[GCC 4.2.1 (Apple Inc. build 5646)]
is the version of GCC that the Python(s) were built with, not the version of Python itself. That information should be on the previous line. For example:
# Apple-supplied Python 2.6 in OS X 10.6
$ /usr/bin/python
Python 2.6.1 (r261:67515, Jun 24 2010, 21:47:49)
[GCC 4.2.1 (Apple Inc. build 5646)] on darwin
Type "help", "copyright", "credits" or "license" for more information.
>>>
# python.org Python 2.7.2 (also built with newer gcc)
$ /usr/local/bin/python
Python 2.7.2 (v2.7.2:8527427914a2, Jun 11 2011, 15:22:34)

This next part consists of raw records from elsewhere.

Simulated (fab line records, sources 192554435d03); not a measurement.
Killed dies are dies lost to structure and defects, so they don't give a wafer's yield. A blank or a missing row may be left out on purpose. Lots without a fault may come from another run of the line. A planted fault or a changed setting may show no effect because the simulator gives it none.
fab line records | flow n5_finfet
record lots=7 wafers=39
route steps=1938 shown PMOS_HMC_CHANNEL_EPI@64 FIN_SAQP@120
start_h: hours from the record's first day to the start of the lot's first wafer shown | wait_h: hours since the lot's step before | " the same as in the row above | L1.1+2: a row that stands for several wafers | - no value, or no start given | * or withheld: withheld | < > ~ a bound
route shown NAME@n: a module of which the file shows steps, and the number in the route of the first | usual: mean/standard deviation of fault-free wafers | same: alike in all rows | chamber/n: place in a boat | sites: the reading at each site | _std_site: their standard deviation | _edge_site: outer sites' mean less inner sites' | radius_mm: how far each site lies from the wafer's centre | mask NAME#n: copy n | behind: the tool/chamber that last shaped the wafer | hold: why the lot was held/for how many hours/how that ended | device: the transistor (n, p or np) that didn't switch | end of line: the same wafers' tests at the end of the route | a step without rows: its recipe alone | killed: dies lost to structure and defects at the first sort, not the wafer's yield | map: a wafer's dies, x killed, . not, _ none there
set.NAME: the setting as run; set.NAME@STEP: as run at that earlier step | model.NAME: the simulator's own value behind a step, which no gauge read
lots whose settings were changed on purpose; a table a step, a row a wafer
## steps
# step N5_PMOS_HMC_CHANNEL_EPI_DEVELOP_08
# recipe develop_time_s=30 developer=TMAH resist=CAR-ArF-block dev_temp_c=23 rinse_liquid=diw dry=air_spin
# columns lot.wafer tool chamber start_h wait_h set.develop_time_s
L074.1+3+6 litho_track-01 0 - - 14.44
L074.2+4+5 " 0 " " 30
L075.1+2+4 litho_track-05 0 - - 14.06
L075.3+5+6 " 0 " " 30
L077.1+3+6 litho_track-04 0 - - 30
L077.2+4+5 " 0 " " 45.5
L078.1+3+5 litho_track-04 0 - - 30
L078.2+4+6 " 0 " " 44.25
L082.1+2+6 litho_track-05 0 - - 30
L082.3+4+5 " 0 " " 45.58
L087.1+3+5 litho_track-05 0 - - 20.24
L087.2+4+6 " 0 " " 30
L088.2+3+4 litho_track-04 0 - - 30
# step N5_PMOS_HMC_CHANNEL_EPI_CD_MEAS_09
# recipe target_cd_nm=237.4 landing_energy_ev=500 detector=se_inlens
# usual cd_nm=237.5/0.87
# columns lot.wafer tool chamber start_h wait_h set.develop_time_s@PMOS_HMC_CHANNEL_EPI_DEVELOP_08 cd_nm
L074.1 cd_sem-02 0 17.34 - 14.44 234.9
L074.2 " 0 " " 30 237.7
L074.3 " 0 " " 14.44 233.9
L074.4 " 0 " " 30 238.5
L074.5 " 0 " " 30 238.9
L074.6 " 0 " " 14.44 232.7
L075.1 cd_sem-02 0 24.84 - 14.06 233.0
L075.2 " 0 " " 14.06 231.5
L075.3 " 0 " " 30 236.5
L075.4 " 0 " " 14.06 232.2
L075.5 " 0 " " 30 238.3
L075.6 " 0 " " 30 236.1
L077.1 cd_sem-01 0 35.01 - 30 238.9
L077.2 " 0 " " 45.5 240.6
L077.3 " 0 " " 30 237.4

[GCC 4.2.1 (Apple Inc. build 5666) (dot 3)] on darwin
Type "help", "copyright", "credits" or "license" for more information.
>>>
Items in /usr/bin
should always be or link to files supplied by Apple in OS X, unless someone has been ill-advisedly changing things there. To see exactly where the /usr/local/bin/python
is linked to:
$ ls -l /usr/local/bin/python
lrwxr-xr-x 1 root wheel 68 Jul 5 10:05 /usr/local/bin/python@ -> ../../../Library/Frameworks/Python.framework/Versions/2.7/bin/python
In this case, that is typical for a python.org installed Python instance or it could be one built from source.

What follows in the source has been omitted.